From: R Kid
Category: Other stuff
Date: 27 September 2001
The Royal Festival Hall is really a strange place to have pop music. They try so hard, they really do, with their festivals and big name organisers and eclectic mixes, but in the end it just seems to boil down to inviting along a suspiciously similar mix of old mates, has-beens, never weres and nobodies. Not to worry, though, because the self-conscious pretentious crowd are obligated to like it all in a really over the top, embarrassing way, shouting encouragement to acts it would be kinder to force off the stage in a hail of beer bottles. The ushers obviously feel they were hired for classier things than this, and maintain a frowning overview which, even when there was dope-smoking and dancing in the aisles at the meltdown last year, makes you feel like you're being naughty at school. They show you disdainfully to your uncomfortable seat with numbers cleverly designed to make everyone sit one seat to the left of where they should be. So, why do I end up going so often? I guess it's because the mixture of has-beens and never was-es strangely tends to include an awful lot of my favourite bands. And the toilets have paper towels, hand dryers AND towel rolls, which is sweet.

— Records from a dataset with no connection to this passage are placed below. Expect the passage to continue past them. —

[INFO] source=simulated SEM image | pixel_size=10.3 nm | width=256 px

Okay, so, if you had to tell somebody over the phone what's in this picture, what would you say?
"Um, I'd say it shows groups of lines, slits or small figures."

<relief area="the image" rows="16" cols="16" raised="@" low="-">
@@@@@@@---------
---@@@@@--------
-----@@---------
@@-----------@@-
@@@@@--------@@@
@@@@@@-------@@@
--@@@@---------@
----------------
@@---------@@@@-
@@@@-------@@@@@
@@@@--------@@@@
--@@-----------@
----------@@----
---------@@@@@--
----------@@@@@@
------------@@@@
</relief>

The theme of this particular festival is The Song's The Thing, and my new friends the Kashmir Klub have been let loose on the free stage near the bar, to cacophonous and occasionally tuneful effect. Tonight is a tribute to Tim Buckley, one of the finest singers, and with some great songs, though hard to cover. Each band gets two songs - a Buckley cover and one of their own. For me, this is something of an ideal gig format - you can't get too bored, bands have to make the effort to sell themselves, and there are bound to be plenty of songs you recognise. First up is an incredibly nervous Teddy Thompson, who impresses in the opening bars with his rich and flexible voice, but never exactly pulls off moments of Buckley beauty. He does his own song with much more gusto and energy. But a good and promising start. Then come Lowgold, an average-looking Camdenite indie band, who are obviously someone's mates and keep thanking whoever got them on the bill - repeatedly. They have o business with a Tim Buckley song and quickly prove it, although their own is up to bog standard. Next up Ben & Jason (some of the bigger names on offer!) with Buckley (and everyone else) collaborator Danny Thompson on bass. They do a passable version of the sublime buzzin' fly, but Ben (or is it Jason)'s voice is too weedy and high to do it justice. A rather obvious problem is emerging - Buckley was far better than any of these modern imitators. Lets see if Simon Raymonde can do any better (he was in the Cocteau Twins, you know). Don't know if he's the bearded guy playing piano and singing good backing vocals, or the chubby guy on a stool murdering the song. Don't care either because their own song goes on so fucking long. The woman next to me is emphatically and deliberately 'loving every minute of it', whispering to her prospective boyfriend arcane references to every song, so enthusiastic I'd swear it was false, but maybe not as she's Australian. I'm torn between telling her to shut the fuck up and keep still, and not wanting to cramp her style. The half closes with Susheela Raman doing an Indian song which is strange and beautiful and, she feels, similar in tone to the Buckley song. Like everyone, she’s incredibly nervous and the twist of putting the non-Buckley song first doesn't help.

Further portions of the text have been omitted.